Professor Avery Holton Cited in Forbes Story on Health Communication Around Suicide and Gun Control
New research shows public health messages about preventing suicides involving firearms are more likely to be successful if they acknowledge the values and beliefs of gun owners. Forbes magazine delved into this important research and asked Professor Avery Holton to weigh in on how the findings affect communication about guns and suicide.
The study showed gun owners in rural areas who held more conservative political beliefs and more strongly supported gun rights were much more likely to consider temporarily restricting firearm access from someone at high risk for suicide if a public health message emphasized the importance of the Second Amendment and being a responsible gun owner.
Holton agreed with the researchers’ findings that health communication messages can never be “culture neutral.” As quoted in the story, he said:
“We can attempt to achieve neutrality on a number of levels, but we almost always have a form of existing or developed bias. Each of our cultural backgrounds drives how we see the world and act within it. Thusly, media messages or other messages cannot be culturally neutral because they are filtered through the cultures of individuals.” This is especially true with a polarizing issue such as firearms since political and religious beliefs, and media exposure, can affect individuals’ beliefs about gun safety, he said.

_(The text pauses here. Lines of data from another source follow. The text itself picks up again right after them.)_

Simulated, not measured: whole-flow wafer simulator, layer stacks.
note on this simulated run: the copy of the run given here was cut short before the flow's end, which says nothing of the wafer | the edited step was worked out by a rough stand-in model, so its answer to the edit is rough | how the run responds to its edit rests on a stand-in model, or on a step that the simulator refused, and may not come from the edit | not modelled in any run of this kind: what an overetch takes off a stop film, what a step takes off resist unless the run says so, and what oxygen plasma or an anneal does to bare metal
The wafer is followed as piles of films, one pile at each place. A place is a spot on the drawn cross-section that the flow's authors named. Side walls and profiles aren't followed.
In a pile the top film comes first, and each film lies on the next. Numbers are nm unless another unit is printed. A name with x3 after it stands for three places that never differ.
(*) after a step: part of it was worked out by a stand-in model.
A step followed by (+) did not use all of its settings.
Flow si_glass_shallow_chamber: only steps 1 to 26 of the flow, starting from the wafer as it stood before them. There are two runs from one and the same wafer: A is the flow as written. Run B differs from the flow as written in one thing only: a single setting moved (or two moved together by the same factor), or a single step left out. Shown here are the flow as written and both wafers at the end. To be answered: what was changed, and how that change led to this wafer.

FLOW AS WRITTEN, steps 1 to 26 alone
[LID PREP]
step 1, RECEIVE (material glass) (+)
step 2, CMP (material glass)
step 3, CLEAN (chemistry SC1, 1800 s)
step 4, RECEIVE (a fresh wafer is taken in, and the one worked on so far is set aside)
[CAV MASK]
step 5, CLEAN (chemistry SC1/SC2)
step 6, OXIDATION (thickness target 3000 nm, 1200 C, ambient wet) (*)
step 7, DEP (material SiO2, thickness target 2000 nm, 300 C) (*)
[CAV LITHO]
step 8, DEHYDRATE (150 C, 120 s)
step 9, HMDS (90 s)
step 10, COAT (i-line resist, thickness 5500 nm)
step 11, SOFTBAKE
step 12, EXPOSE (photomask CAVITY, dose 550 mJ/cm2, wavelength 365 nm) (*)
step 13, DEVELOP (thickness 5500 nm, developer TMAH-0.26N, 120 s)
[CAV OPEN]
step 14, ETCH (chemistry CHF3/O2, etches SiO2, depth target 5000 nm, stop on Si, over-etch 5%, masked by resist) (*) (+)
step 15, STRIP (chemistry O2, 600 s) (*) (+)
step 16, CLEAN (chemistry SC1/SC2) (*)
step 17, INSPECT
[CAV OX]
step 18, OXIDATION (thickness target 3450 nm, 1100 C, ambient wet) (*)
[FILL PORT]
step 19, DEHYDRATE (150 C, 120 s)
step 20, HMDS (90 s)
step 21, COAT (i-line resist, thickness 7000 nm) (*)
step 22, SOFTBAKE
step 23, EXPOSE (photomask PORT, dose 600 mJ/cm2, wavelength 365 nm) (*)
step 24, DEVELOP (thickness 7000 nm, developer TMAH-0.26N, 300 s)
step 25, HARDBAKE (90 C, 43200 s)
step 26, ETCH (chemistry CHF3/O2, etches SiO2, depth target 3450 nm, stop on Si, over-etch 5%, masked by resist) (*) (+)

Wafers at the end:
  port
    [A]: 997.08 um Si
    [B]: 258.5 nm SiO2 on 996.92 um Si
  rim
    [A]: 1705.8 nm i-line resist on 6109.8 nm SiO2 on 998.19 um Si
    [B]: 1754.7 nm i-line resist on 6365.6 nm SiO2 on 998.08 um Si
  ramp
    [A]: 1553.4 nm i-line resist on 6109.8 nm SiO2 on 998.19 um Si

A strength of the study, Holton said, was its focus on rural populations’ attitudes since suicide rates are higher in rural areas. The study is an interesting, important step in tailoring public health messages to be more effective, he said, because the authors are exploring “how particular cultural cues can be used for particular audiences to potentially reduce suicide or, at the very least, access to guns during times of suicidal thought.”
Holton noted that research over the past decade has revealed how much more relatable narratives are than summaries of facts.
“In other words, we tend to understand information better when it's provided through a story we can relate to,” he said. “Relatability can play a big role when trying to help people understand, process and positively act on health information.”